AGENTS.md

Guide for AI agents working in the Death by Numbers codebase.

Project Overview

Death by Numbers is a digital scholarly research project examining the London Bills of Mortality (1636-1754). The repository contains three main components:

bom-data/: Historical datasets, shapefiles, and GeoJSON files
bom-processing/: Data processing pipeline (Python) and database tools (Go)
bom-website/: Hugo-based static site with D3.js visualizations

The project transforms historical CSV data into a PostgreSQL database and serves it via a REST API to power interactive visualizations on the public website.

Repository Structure

bom/
├── bom-data/              # Historical datasets and geographic data
│   ├── data-csvs/         # Raw CSV exports from DataScribe
│   ├── geoJSON-files/     # Parish boundaries by time period
│   ├── parish-shapefiles/ # Source shapefiles for GIS data
│   ├── parish-networks/   # Network data for plague spread
│   └── deathdictionary.csv
├── bom-processing/        # Data processing pipeline
│   ├── db/                # PostgreSQL migrations and Go ETL updater
│   │   ├── migrations/    # golang-migrate SQL files
│   │   └── updater/       # Go program for database imports
│   ├── scripts/
│   │   ├── bompy/         # Python data processing package
│   │   └── bomr/          # Legacy R scripts (no longer used)
│   └── api-docs/          # API documentation
└── bom-website/           # Hugo static site
    ├── content/           # Markdown content (blog, analysis, context)
    ├── themes/dbn/        # Custom TailwindCSS theme
    ├── assets/            # JavaScript and visualizations
    │   ├── js/            # Services and Alpine.js components
    │   └── visualizations/ # D3.js/Observable Plot charts
    └── static/            # Static assets (images)

Essential Commands

Website Development (bom-website/)

# Preview site locally with drafts and live reload
make preview

# Build for development (dev.deathbynumbers.org)
make build

# Build for production with minification
make build-prod

# Compile TailwindCSS after layout changes
make tailwind
# OR from themes/dbn/:
npm run build-tw

Theme Development:

cd themes/dbn
npm install -y          # Install TailwindCSS dependencies
npm run build-tw        # Build TailwindCSS

Data Processing (bom-processing/scripts/bompy/)

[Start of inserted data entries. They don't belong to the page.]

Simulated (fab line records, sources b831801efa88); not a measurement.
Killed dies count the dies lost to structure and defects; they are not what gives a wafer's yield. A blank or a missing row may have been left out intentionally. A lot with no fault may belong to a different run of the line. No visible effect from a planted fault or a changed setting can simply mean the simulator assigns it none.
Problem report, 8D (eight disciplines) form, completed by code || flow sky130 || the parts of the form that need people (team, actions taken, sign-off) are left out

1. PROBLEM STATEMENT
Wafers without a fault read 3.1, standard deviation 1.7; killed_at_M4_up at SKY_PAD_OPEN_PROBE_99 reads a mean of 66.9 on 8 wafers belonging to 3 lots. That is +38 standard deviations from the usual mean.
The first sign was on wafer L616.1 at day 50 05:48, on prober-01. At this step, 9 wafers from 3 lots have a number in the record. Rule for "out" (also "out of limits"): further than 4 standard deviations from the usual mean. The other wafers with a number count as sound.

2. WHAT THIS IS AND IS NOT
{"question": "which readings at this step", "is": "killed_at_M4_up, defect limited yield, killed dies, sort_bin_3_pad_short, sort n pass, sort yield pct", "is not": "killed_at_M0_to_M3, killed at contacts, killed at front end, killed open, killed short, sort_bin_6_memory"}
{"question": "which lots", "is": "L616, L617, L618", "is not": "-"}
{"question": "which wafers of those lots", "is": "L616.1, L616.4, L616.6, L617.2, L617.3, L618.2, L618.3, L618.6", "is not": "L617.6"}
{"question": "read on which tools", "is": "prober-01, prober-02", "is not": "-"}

# Setup and install dependencies (uses uv/Poetry)
make setup              # or: make install

# Process all CSV data files
make process-all        # Runs Python pipeline

# View processing results
make show-stats         # Show record counts and file sizes
make show-logs          # List recent log files
make tail-logs          # Follow latest log file

# Data management
make clean-data         # Remove output CSVs
make clean-logs         # Remove log files
make copy-data          # Copy raw data from bom-data/ to bompy/data-raw/

# Code quality
make format             # Format with black and isort
make lint               # Check formatting
make typecheck          # Run mypy type checking
make test               # Run pytest tests

Manual processing commands:

uv run process_all_data.py              # Main processing script
uv run tests/test_bills_processor.py    # Test bills processor
uv run tests/test_schema_alignment.py   # Test schema alignment

Database Operations (bom-processing/db/)

Prerequisites:

golang-migrate: brew install golang-migrate (macOS)
PostgreSQL client tools
Go 1.20+
Create .env file with DB_CONN_STR and DATA_DIR

# Run database migrations
make db-up              # Apply all migrations
make db-down            # Revert migrations
make db-version         # Show current migration version

# Import data
make db-update          # Run Go importer (imports processed CSVs)
make dry-run            # Preview import without changes

# Build Go importer
make build              # Compiles to updater/bin/bom-importer

# Code quality
make fmt                # Format Go code
make vet                # Run go vet

Geographic Data Processing (bom-processing/scripts/)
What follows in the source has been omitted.